Monday, February 11, 2013

remembering


I remember happier times, times when I was sure, times when I could discriminate between right and wrong, left and right, up and down. Now I simply see not knowing and when I do not know I do not do. I sit paralyzed like an animal about to fall to its predator, ready to be devoured by life with no hope for redemption or rebirth, obliteration my destination, my destiny. Yet where there is desperation there may also be hope. For hope exists even in the darkness. It only takes a point of light to shatter the darkness, to illuminate in glory and majesty the beauty not only of life, but of the very darkness itself.

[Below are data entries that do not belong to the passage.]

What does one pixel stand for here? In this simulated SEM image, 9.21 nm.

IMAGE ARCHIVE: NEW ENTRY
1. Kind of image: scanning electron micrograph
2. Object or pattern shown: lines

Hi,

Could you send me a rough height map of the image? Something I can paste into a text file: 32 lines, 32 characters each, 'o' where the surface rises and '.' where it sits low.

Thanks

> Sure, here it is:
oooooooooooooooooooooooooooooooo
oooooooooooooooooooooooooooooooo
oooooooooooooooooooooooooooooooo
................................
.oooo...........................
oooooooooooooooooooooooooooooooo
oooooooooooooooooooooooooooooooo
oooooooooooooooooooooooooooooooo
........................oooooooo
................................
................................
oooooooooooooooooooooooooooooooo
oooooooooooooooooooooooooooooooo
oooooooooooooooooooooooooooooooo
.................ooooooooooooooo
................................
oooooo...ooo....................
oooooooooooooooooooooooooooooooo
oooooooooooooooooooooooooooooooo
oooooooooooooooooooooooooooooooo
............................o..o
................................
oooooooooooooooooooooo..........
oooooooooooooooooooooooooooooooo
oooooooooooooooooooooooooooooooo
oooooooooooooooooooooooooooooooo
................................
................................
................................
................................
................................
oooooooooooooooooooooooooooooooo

I remember being a child and playing, careless, no worries. I long for that long lost innocence where the very essence of life was being lost in the moment, transforming time through imagination, knowledge of the body and its simple mode of existence - being. I long for simpler times, times of loving and unconditional acceptance; I long to live my life in serenity and peace, to be, to exist, to touch the lives of others in gentle yet significant ways. For all I know, I know nothing, am nothing, merely a piece of something larger, a thread of a larger fabric woven into the journey of life. I long to sit in the glory of a sunrise, to know the promise of another day, to hold my children and feel their love radiate through their limbs and know that they are content and happy in the life I have bequeathed to them. I long to touch my granddaughter and have her know that she is loved and accepted for whom she is and who she will always be; I long to let go of those things which no longer hold purpose in my life. And I struggle. Yet this is appropriate for we all struggle. We all try to break through the bonds of our delusions, to touch upon a greater truth than the one we know. Yet we are often defeated and submit to the truths of the market.  Happiness cannot be bought; the longing of spirit cannot be placated.

I sit here writing, tired, my bones ache and my mind exhausted. My eyes hardly able to keep open and yet in my tiredness I remember. I remember that which makes life worth living - a gentle touch, a sunrise, a kind gesture. No one knows how to be kind. I feel lost, lost in an age I do not belong, stuck in a time that is not my time but the time of others. Yet I do not know when my time is, or when it was, for I only have this moment - right here and right now - the only truth I know, a truth that evaporates and disappears in giving birth to a new truth. And yet life is like that, the age old cycle of birth-death-rebirth. And what was a truth become a falsity and then a fable, a myth, irrational, something for the ignorant. Yet we are all ignorant for truth evaporates in the moment. Yet we cling to it, our truth. We cling to it until we are no longer, only were. We live in a jail imprisoned by the delusions we have come to see. Yet the prison is a fiction, existing only in our mind and if we truly wished to escape then all we would have to do is open our eyes. For when we look there is nothing there, only what we create, construct, a constructed truth, an oxymoron, an untruth. And I live my life as you live your life in untruth and delusion.
 
the tapestry,
majestic in its wholeness,
slowly unwinds, each thread loosened,
untied,
unconnected threads
blowing in the wind,
no longer part of anything.
 

 And so I sit here at the lake, cold, unaware, watching families comb the beach in search of something, but nothing. Treasures buried among the ruins of that which once breathed life. And so I grieve; memories fading like all things in life, striving to keep something alive, breathing. Yet life has its own rhythm, ebbing and flowing like the sea, giving life only to take life so that new life can flourish. And so we mourn death, yet in death room is made for life, and room in life makes space for remembering, so we remember. And like the sea we ebb and flow in our grief. But grief too fades and so what was once will come again as we remember. Now I sit. I am cold and I am in awe of a young boy collecting driftwood. No reason, just doing it for the sheer joy of what might be.